A specialist manufactuer has been able to invest in new production capabilities thanks to support from AMRC engineers, as part of a research collaboration project.
Kent-based H V Wooding, which specialises in precision-engineered metal components for the automotive and aerospace sectors, worked with a team at Factory 2050, based at the University of Sheffield’s Advanced Manufacturing Research Centre (AMRC), alongside materials and engineering researchers from the Nuclear AMRC and other parts of the University to improve the quality of its busbars.
Busbars are insulated metal strips which carry high-current power between different parts of an electrical system and are a critical component in electrification, particularly in the battery packs for electric vehicles. Increasing operating voltages offers performance increase, but places greater emphasis on the integrity and reliability of the insulating coating applied to the busbar.
The project, supported by Innovate UK through the Faraday Battery Challenge, aimed to develop a new powder coating process to improve the quality and performance of busbars for the fast-growing electric vehicle market.
Discussing the part the AMRC team played in the project, technical fellow, Lloyd Tinker said: “The team at the University of Sheffield, led by the team at the Nuclear AMRC supported H V Wooding in developing and validating new processes for coating busbars via fluidised powder bed and spray coating.
“The AMRC team at Factory 2050 generated concepts to implement these coating processes through flexible automation which could cope with the wide variety of components H V Wooding produces.”
Simon Stewart, technical manager at H V Wooding, commented: “We found that customers in the electric and hybrid vehicle market tended to specify their requirements in terms of kilovolt rating and insulation performance, not coating material or application method.
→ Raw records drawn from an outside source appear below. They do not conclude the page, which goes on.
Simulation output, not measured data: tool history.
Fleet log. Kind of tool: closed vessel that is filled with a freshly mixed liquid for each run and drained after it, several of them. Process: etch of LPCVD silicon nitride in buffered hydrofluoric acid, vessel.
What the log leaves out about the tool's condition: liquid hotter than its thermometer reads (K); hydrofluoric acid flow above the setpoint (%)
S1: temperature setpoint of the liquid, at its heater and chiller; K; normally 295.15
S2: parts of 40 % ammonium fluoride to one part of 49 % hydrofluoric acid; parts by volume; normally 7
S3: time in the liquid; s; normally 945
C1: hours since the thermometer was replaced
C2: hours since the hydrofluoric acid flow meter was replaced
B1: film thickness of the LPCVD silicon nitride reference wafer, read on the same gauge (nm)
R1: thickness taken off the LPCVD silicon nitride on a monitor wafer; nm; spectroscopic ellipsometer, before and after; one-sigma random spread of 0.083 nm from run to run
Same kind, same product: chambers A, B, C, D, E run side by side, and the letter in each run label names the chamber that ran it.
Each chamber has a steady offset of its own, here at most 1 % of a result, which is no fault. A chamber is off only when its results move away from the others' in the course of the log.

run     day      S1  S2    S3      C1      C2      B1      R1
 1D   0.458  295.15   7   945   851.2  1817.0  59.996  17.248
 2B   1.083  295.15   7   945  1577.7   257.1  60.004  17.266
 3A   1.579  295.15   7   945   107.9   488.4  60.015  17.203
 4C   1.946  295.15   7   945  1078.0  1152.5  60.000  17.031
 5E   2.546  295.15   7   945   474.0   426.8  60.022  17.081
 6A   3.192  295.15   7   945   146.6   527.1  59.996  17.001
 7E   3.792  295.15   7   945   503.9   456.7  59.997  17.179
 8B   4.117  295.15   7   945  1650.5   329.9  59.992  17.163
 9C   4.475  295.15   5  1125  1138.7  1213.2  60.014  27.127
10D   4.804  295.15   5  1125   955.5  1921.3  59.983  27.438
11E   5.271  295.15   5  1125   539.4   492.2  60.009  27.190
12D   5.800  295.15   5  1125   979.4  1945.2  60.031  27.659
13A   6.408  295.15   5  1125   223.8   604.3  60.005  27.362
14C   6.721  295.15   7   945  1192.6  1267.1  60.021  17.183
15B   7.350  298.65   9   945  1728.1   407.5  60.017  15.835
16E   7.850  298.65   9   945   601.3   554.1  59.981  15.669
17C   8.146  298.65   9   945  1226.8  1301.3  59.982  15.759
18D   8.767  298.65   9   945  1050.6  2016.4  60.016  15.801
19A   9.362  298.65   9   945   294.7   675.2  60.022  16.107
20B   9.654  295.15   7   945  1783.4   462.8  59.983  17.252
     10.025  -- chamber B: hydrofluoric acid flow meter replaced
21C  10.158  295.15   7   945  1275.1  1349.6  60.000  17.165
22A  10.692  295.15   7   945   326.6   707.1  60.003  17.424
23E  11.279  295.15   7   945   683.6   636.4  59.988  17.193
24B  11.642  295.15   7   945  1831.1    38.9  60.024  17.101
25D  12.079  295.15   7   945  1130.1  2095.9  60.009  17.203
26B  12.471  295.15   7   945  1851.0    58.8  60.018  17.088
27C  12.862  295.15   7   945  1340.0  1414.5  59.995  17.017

“The existing coating methods were difficult to control, causing a high level of component rejections due to the coating specification and application failing to meet requirements. Speaking with customers, it was clear that a new coating method was needed to produce busbars with a consistent specified performance.”
With the demand for busbars expected to increase significantly as road transport is electrified, an optimised and automated manufacturing process will give H V Wooding a significant competitive advantage in a rapidly expanding international market.
The project focused on epoxy powder coatings, applied by fluidised bed or spray processes. Powder coatings are generally safer than heat-shrink sleeved insulation and offer better thermal and electrical performance which allow for a more compact battery design.
The Nuclear AMRC researchers designed a series of experiments to be carried out at H V Wooding’s production facility, to determine and optimise the key process variables for a variety of coating processes. The researchers also worked with the company to optimise laser cutting and deburring of the metal busbar, as any surface burrs can affect the performance of the coating and define a standardised production process from stock material to final testing.
During the one-year project, the Nuclear AMRC team drew on additional expertise from the University of Sheffield. The AMRC – like the Nuclear AMRC, part of the UK’s High Value Manufacturing Catapult – advised on how the optimised process could be automated and scaled up, and the University’s department of electronic and electrical engineering helped develop a standardised test procedure for quality assurance.
“The results have allowed us to better understand the relationship between the dielectric strength of the busbar and the coating thickness produced by the processes investigated,” says Paul Allen, business development director at H V Wooding.
“Even before the project finished, we secured new business as a result of the improved control of the busbar coating process. This contract has allowed us to invest in a nickel electroplating production line to enhance our production capacity and capability.”
James Leatherland, the Nuclear AMRC’s programme manager for collaborative R&D projects, said: “H V Wooding has been a great collaborative partner to work with. It’s great to see a project that has had immediate benefits for a UK manufacturer with business wins happening before the project has concluded.
“We think this project and the investment in the automated manufacturing process will put H V Wooding into a globally competitive position in a growing and important market.”